The American Horror Story: Roanoke Finale Was An Insane But Entertaining Onslaught

The American Horror Story: Roanoke Finale Was An Insane But Entertaining Onslaught

American Horror Story, never one for being subtle, just wrapped its most ludicrous season yet. As a whole, Roanoke was ultimately more interested in whipping out format changes (while, at the same time, feeling oddly repetitive) than developing many themes beyond “We’re gonna dieeee!” and “The media are vultures!” But as with any gruesome trainwreck, it was hard to turn away.

Lana Winters was one of three Sarah Paulson characters this season… two if you count Audrey and TV Shelby as one.

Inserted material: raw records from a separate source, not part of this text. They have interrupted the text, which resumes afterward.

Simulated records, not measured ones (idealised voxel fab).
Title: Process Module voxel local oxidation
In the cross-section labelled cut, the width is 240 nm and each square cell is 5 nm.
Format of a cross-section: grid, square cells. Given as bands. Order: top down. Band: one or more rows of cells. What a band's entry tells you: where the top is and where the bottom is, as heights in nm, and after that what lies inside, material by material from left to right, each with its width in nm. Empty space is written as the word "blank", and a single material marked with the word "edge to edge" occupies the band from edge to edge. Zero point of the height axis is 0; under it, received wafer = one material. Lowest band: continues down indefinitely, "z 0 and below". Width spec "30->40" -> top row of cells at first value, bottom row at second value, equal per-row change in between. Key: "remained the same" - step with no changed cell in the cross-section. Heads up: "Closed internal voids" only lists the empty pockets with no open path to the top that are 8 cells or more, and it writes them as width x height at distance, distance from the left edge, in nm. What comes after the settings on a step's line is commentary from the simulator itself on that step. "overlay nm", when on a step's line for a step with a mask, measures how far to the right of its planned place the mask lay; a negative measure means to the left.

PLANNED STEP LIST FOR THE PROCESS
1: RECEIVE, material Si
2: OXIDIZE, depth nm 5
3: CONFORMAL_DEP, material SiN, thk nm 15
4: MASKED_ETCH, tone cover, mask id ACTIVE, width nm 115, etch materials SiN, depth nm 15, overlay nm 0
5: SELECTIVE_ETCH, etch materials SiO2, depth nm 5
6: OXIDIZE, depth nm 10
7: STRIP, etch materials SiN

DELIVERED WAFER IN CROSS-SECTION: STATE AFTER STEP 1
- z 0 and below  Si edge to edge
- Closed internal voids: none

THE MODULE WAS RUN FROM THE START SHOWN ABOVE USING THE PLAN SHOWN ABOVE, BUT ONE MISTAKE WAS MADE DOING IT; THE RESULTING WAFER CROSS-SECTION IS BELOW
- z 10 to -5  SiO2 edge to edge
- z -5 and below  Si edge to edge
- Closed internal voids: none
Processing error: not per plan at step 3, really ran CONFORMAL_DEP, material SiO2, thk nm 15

The American Horror Story: Roanoke Finale Was An Insane But Entertaining Onslaught

Though the finale tied up a decent number of loose ends, it left a few big ones dangling. (“How can so many blood moons happen within such a short time period?” immediately springs to mind.) The episode was mainly concerned with trying to jam Roanoke‘s ongoing format changes together into a single, hour-long jigsaw puzzle. The best parts were Crack’d, a cheesy true-crime show complete with “actual trial footage” and reenactments that showed us how Lee beat multiple murder raps, and Lee’s absurd interview with veteran journalist and American Horror Story: Asylum character Lana Winters. It was a fast-paced but clunky way to bring the show — which sometimes seemed more interested in misdirecting its viewers with hype and twists than actually crafting a compelling story — to its conclusion.

It also highlighted one of the season’s biggest problems, which was that any time the action left the Roanoke house, it became a lot less interesting, which is why Roanoke had to keep inventing reasons for people to go back there. First, it was for the re-enactments on My Roanoke Nightmare. Then, the Big Brother-style reunion for Return to Roanoke: Three Days in Hell, which bled (literally) into the show’s Blair Witch homage. In the finale, it’s a ghost-hunting show called Spirit Chasers, whose cocky hosts fall victim to the resident spirits so quickly it’s both anticlimactic and a relief.

And about those spirits. Roanoke‘s underlying message eventually drifts into “humans are the worst monsters” territory, a classic horror trope that’s something American Horror Story has explored before. It would have been interesting to spend more time with the “real” Butcher ghost and her minions, but they’re framed at a distance or through the lens of a shaky-cam every time they appear. That was the one story I was hoping we’d explore beyond the Kathy Bates-anchored re-enactments — and it’s not like American Horror Story hasn’t had fascinating undead characters in the past — but it never happened. Instead, there was plenty of time for weed-farming inbred redneck cannibals, whose clichéd schtick wore thin very quickly.

The Roanoke finale’s last act led to the only scene in the entire season of Roanoke that isn’t winking at the audience or filled with horrific gore — and, notably, is filmed like a conventional TV show. At last, Lee gets to face her preteen daughter, Flora, a character we know almost nothing about, aside from the fictional version we saw on My Roanoke Nightmare. (Even then, she spends most of the show MIA, hanging out in the spirit world.) We get that she’s angry and resentful, though. Lee murdered her father, and she’s not in the mood to make amends.

At this point, Roanoke busts out the twist it’s been saving for the very end, and it’s not nearly shocking enough to cap a series that’s been all about making people shriek “What the hell?” at their TVs. Lee volunteers to stay behind and commit suicide-by-ghost so that Flora can be free, because that’s what passes for logic here, and Flora agrees. Practically everyone else who came into contact with Lee, including her brother and sister-in-law, whose impulsive purchase of the house is what set the whole reality-show terror train in motion, is dead. Even the house, which goes up in flames as Flora emerges, is toast.

In the nutballs context of this show, it makes total sense — and to be honest, I sort of appreciated how incredibly conventional it was. Ending Roanoke on such a corny, sincere note was maybe the most subversive thing the show did all season.